For such genuine conversation the necessary prerequisite on the part of the teacher is a real faith in children's being the breath of God in their Essence.
Then she will not have any will-work of her own, but listen to hear what the child is attending to, be it nothing but a bit of string, which, of course, must have a certain length that can be measured, and with which other things may be measured, and which is made of material that has passed perhaps through the hands of many manufacturers, and which in its elements at least was a growth of nature, all whose works bear witness to the being of God; for God's throne may be reached from the ground of childish play as certainly and readily as from many a pulpit and cathedral, if not more so.
A child whose affection for his companions and for the personages of a story told by the kindergartner, and who sees the connection of some little playful or other experience that he tells as his story for the morning, is engaged in a service of God, more vitally bearing on his growth in grace than any mere repetition of prayers. A play bringing out little kindnesses, sweet courtesies, gentle self-adjustments to his companions, the asking and giving of forgiveness for little discourtesies or grave wrong-doings, brings the child nearer God than any spoken words of worship can, the joy attending such innocent sweetness being the proof of the vital union of his soul with a very present God.
So the work of the good Samaritan, though he was doubtless thinking only of the individual he was comforting, and not at all of God, was recognized by Christ as a real act of worship; for it was the fulfilment of the second commandment like unto the first.

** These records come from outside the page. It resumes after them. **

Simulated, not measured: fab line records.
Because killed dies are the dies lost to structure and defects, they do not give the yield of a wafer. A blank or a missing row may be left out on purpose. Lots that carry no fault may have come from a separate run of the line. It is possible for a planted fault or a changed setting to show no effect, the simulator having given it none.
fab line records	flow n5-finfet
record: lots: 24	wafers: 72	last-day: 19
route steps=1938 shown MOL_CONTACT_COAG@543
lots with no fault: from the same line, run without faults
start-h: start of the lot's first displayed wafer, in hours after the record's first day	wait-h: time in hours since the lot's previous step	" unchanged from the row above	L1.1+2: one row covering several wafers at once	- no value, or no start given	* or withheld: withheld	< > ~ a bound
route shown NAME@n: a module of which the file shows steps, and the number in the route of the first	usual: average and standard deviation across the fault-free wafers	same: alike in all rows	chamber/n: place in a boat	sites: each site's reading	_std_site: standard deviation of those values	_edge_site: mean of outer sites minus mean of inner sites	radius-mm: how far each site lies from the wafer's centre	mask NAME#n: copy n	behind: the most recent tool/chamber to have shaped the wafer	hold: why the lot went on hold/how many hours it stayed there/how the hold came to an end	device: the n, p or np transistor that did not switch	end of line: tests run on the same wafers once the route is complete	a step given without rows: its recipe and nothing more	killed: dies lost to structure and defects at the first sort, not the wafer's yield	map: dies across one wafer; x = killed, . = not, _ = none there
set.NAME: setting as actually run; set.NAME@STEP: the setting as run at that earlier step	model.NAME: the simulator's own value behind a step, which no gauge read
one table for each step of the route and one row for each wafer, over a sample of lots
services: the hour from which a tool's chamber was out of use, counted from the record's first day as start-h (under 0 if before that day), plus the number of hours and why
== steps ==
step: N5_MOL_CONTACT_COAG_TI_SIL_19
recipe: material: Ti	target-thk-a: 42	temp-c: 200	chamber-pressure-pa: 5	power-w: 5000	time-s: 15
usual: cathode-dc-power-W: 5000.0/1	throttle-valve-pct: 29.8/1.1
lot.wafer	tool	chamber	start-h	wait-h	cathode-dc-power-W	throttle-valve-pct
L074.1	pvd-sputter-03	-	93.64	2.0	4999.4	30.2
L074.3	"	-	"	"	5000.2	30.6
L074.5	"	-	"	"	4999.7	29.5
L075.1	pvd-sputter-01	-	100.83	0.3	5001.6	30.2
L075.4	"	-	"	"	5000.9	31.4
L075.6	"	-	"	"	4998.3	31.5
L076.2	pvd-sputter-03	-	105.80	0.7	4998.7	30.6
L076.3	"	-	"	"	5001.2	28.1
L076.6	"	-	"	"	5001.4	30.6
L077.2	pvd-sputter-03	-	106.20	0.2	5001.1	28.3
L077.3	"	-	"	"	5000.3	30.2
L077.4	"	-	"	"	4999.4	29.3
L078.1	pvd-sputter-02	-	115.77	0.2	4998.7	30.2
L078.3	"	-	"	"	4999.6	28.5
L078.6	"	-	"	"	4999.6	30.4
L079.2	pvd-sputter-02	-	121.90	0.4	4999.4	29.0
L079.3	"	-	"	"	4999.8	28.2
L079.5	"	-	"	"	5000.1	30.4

The time will come, I confidently believe, when all religionists of whatever denomination will recognize that the favorite doctrines and formalities which distinguish them from each other are a mere superficial crust of that true spiritual life which is to be lived when the grown-up shall all become as little children, who feel that,
"In their work and in their play,
God is with them all the day."
In speaking of the ceremonies of the Temple worship, which Moses made symbolical of all the virtues of life, moral and religious, but which in Paul's day had fallen into such a mere ritual that this great Apostle said that the Holy Ghost was not bodily exercise, but a hopeful, faithful charity of thought, feeling, and deed; and this is what children can be guided into from the beginning, provided the kindergartner knows how to converse and play with them instead of talking to them and coercing them ever so kindly into acting out her will. The play of childhood is the most genuine and intense life that is lived, body, heart, and will conspiring entirely; and it is by respecting the child's will and heart that you really help instead of hindering this unification of his threefold nature, which corresponds to the Trinity of the Supreme Being and prevents that from becoming a bewildering tritheism in his conception.
A child cannot be just unless he is loving, nor attain the freedom of moral dignity unless he asserts himself; and there is no way to nurture this self-respect except to express respect to him, by being as courteous to him as you are to any adult, always asking him to explain himself and his own motives, when he seems to be in the wrong, before you condemn him.
I think I have gained some of the deepest insights I have ever had into Divine Truth, by discovering what was the motive thought of some child, who did what seemed inexplicable, till he told me, or I had divined, his secret reason.
It is not mothers alone who can charm out of children their secret, as those know who have seen some maiden kindergartners talk with their pupils in the opening exercises; but those who are not mothers will always do well to observe carefully those who are. On the other hand, mothers have to guard themselves against exaggerating their own children's natures comparatively. I have known some of the best mothers in the world do that, so as to be practically of bad influence over children not their own.